Today, users simulate top-K ranking joins in Spark SQL using one of two 
patterns:

*Approach 1: CROSS JOIN + window function*
sql
SELECT *
FROM (
  SELECT q.*, t.*,
    ROW_NUMBER() OVER (
      PARTITION BY q.id
      ORDER BY vector_cosine_similarity(q.embedding, t.embedding) DESC
    ) AS rn
  FROM query_table q
  CROSS JOIN base_table t
) ranked
WHERE rn <= 10;
*Approach 2: CROSS JOIN + {{max_by}} / {{min_by}} with K overload*
sql
SELECT
  q.id,
  max_by(t.id, vector_cosine_similarity(q.embedding, t.embedding), 10) AS 
top_ids
FROM query_table q
CROSS JOIN base_table t
GROUP BY q.id;
*Limitations:*
 * *Complexity.* Approach 1 requires nested subqueries, window functions, and 
manual ranking logic — verbose, error-prone, and difficult for non-expert SQL 
users. Approach 2 is more concise but packs results into arrays, requiring an 
additional {{LATERAL}} explode step to recover individual rows with all 
base-side columns. Neither pattern is self-explanatory.
 * *No path to optimization.* Because the intent (top-K nearest neighbor) is 
buried inside generic CROSS JOIN + ranking patterns, the optimizer has no 
semantic signal to apply specialized execution strategies. There is no way to 
transparently benefit from future index-based approximate search without 
rewriting the query.

h2. Q4. What is new in your approach and why do you think it will be successful?

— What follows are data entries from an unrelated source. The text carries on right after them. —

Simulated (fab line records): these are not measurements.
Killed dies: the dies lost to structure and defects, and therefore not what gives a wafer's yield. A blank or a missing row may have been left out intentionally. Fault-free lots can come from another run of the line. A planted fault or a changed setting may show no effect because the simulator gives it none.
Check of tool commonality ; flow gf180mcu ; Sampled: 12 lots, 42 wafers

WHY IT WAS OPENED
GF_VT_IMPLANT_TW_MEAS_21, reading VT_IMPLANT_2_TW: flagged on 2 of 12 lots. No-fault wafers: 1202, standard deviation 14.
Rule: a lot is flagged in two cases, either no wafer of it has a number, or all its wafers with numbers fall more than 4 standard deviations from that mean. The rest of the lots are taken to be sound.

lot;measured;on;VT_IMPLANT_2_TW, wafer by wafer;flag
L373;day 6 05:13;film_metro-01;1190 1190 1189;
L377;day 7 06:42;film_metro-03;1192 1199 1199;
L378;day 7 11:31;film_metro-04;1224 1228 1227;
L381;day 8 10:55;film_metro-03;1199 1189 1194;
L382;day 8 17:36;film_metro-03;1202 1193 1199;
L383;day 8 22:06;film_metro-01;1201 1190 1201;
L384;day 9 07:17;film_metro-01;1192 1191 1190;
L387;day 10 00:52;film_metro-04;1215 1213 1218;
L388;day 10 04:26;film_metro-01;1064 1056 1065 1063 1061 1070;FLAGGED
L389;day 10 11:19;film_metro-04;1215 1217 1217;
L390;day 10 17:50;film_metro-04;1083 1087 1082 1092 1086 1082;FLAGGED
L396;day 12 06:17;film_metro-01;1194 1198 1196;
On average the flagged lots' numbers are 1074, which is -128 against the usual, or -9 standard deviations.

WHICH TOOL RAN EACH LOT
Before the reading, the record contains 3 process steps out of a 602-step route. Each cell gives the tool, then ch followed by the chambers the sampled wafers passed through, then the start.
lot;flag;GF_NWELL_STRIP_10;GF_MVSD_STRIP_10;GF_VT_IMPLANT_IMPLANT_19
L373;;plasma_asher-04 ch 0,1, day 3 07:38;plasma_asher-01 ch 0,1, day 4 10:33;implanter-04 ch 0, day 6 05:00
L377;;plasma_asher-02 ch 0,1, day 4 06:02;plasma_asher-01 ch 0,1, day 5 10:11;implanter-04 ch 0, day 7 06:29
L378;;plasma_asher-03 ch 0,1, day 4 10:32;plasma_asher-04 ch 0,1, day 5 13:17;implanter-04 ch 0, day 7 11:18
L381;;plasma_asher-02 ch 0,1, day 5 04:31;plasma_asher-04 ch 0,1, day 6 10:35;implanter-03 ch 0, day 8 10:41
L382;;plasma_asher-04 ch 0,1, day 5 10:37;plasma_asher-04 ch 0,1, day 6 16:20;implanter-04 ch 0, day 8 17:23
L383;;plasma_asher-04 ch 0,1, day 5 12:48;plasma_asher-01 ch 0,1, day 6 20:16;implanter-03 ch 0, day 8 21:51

The approach extends standard SQL {{JOIN}} syntax with a {{NEAREST ... BY}} 
clause rather than introducing a table-valued function (TVF). This is a 
deliberate design choice:
 * *Composability.* JOIN syntax naturally supports batch (multi-query) search — 
each row on the left side drives an independent top-K search on the right side. 
TVF-based approaches in other systems require workarounds like {{CROSS APPLY}} 
for batch queries.
 * *Pluggable ranking.* The {{BY DISTANCE <expr>}} / {{BY SIMILARITY <expr>}} 
clause accepts any scalar expression, not just vector similarity. This makes 
the same syntax usable for vector search, geospatial nearest-neighbor, BM25 
text relevance, or composite scoring — without needing separate functions for 
each modality.
 * *Explicit search contract.* The {{APPROX}} / {{EXACT}} keywords make the 
search algorithm contract explicit in the query. This ensures that index 
creation or deletion never silently changes query results — only queries that 
opt into {{APPROX}} are affected. This is a key differentiator from systems 
where index presence implicitly changes behavior.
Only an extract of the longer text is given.